Chinese President Xi Jinping is zeroing in on the ties that China’s state banks and other financial stalwarts have developed with big private-sector players, expanding his push to curb capitalist forces in the economy.
Mr. Xi, who started his campaign late last year with a regulatory assault on private technology giants, is launching a sweeping round of inspections of financial institutions. According to people with knowledge of the plan, the inspections, announced in September with few details, focus on whether state-owned banks, investment funds and financial regulators have become too chummy with private firms, especially some that have recently landed in Beijing’s crosshairs, such as property giant China Evergrande Group, ride-hailing company Didi Global Inc. and financial-technology firm Ant Group.
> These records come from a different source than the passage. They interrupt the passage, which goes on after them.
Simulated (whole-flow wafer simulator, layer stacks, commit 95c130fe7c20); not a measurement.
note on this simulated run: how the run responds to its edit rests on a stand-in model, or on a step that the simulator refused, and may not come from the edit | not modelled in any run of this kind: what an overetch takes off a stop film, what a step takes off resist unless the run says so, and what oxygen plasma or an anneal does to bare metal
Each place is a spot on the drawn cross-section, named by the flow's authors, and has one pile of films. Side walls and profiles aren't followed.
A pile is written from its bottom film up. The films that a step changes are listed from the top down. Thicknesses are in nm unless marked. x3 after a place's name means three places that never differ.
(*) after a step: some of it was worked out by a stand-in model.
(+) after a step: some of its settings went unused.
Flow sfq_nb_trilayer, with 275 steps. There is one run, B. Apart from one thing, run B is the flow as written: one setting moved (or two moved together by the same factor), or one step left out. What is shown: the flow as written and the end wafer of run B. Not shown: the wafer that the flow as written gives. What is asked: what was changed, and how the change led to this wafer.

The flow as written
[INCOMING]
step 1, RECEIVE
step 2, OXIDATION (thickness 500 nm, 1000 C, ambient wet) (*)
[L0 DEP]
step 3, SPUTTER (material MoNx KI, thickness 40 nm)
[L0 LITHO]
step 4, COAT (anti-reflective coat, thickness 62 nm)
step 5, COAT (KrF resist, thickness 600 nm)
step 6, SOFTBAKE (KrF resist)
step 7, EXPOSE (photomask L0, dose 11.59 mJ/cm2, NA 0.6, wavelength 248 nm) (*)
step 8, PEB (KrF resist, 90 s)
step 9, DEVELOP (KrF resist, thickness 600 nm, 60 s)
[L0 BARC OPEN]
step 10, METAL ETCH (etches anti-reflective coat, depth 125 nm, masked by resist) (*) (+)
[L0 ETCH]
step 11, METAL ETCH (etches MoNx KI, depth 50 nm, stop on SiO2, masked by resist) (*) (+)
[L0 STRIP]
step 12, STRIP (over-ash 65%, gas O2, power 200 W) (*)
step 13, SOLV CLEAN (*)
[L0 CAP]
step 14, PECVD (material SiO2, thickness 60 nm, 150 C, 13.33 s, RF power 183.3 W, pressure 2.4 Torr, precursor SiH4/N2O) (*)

The examination, which is led by China’s top anticorruption agency and centers on 25 financial institutions at the heart of the Chinese economy, is the most extensive of a sector Mr. Xi has been suspicious of since coming to power nearly a decade ago. It is part of his broad effort to steer China’s economic system away from Western-style capitalism in the run-up to a leadership transition late next year, when Mr. Xi is expected to sidestep convention and continue his rule beyond the usual two five-year terms.
Starting this month, graft-busters from the Central Commission for Discipline Inspection are fanning out through the offices of the 25 state institutions, reviewing files of their lending, investment and regulatory records and demanding answers to how certain deals or decisions related to the private firms were made, according to the people familiar with the plan.